The Worst Journey in the World (48 page)

Read The Worst Journey in the World Online

Authors: Apsley Cherry-Garrard

BOOK: The Worst Journey in the World
5.25Mb size Format: txt, pdf, ePub

The next I knew was Bowers' head across Bill's body. "We're all right,"
he yelled, and we answered in the affirmative. Despite the fact that we
knew we only said so because we knew we were all wrong, this statement
was helpful. Then we turned our bags over as far as possible, so that the
bottom of the bag was uppermost and the flaps were more or less beneath
us. And we lay and thought, and sometimes we sang.

I suppose, wrote Wilson, we were all revolving plans to get back without
a tent: and the one thing we had left was the floor-cloth upon which we
were actually lying. Of course we could not speak at present, but later
after the blizzard had stopped we discussed the possibility of digging a
hole in the snow each night and covering it over with the floor-cloth. I
do not think we had any idea that we could really get back in those
temperatures in our present state of ice by such means, but no one ever
hinted at such a thing. Birdie and Bill sang quite a lot of songs and
hymns, snatches of which reached me every now and then, and I chimed in,
somewhat feebly I suspect. Of course we were getting pretty badly drifted
up. "I was resolved to keep warm," wrote Bowers, "and beneath my debris
covering I paddled my feet and sang all the songs and hymns I knew to
pass the time. I could occasionally thump Bill, and as he still moved I
knew he was alive all right—what a birthday for him!" Birdie was more
drifted up than we, but at times we all had to hummock ourselves up to
heave the snow off our bags. By opening the flaps of our bags we could
get small pinches of soft drift which we pressed together and put into
our mouths to melt. When our hands warmed up again we got some more; so
we did not get very thirsty. A few ribbons of canvas still remained in
the wall over our heads, and these produced volleys of cracks like pistol
shots hour after hour The canvas never drew out from the walls, not an
inch The wind made just the same noise as an express train running fast
through a tunnel if you have both the windows down.

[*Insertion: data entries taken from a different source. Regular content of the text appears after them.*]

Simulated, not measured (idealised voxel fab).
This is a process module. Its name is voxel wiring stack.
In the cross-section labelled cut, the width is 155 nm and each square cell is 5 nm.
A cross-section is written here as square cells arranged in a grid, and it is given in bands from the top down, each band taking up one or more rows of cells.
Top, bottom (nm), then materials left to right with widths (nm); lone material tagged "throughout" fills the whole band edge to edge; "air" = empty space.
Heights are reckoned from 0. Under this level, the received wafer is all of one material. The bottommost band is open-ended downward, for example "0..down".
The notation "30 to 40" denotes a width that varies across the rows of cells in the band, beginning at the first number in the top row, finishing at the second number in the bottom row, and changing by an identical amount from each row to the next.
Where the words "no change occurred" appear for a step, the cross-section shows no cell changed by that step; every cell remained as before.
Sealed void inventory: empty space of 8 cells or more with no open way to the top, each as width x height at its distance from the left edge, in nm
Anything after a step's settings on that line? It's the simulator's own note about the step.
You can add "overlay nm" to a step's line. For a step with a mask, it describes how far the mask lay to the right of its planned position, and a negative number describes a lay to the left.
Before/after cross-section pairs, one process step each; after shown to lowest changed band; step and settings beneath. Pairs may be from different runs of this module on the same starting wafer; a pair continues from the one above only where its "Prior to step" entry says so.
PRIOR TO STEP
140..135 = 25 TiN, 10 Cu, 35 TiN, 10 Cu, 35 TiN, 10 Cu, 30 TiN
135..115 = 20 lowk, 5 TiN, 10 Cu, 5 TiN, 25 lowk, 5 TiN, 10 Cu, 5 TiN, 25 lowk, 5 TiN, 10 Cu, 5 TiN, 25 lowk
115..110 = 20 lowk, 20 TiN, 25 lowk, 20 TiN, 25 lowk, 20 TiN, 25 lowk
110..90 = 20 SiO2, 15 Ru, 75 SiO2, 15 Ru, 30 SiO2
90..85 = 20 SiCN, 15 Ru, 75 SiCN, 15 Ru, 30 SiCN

I can well believe that neither of my companions gave up hope for an
instant. They must have been frightened but they were never disturbed. As
for me I never had any hope at all; and when the roof went I felt that
this was the end. What else could I think? We had spent days in reaching
this place through the darkness in cold such as had never been
experienced by human beings. We had been out for four weeks under
conditions in which no man had existed previously for more than a few
days, if that. During this time we had seldom slept except from sheer
physical exhaustion, as men sleep on the rack; and every minute of it we
had been fighting for the bed-rock necessaries of bare existence, and
always in the dark. We had kept ourselves going by enormous care of our
feet and hands and bodies, by burning oil, and by having plenty of hot
fatty food. Now we had no tent, one tin of oil left out of six, and only
part of our cooker. When we were lucky and not too cold we could almost
wring water from our clothes, and directly we got out of our
sleeping-bags we were frozen into solid sheets of armoured ice. In cold
temperatures with all the advantages of a tent over our heads we were
already taking more than an hour of fierce struggling and cramp to get
into our sleeping-bags—so frozen were they and so long did it take us to
thaw our way in. No! Without the tent we were dead men.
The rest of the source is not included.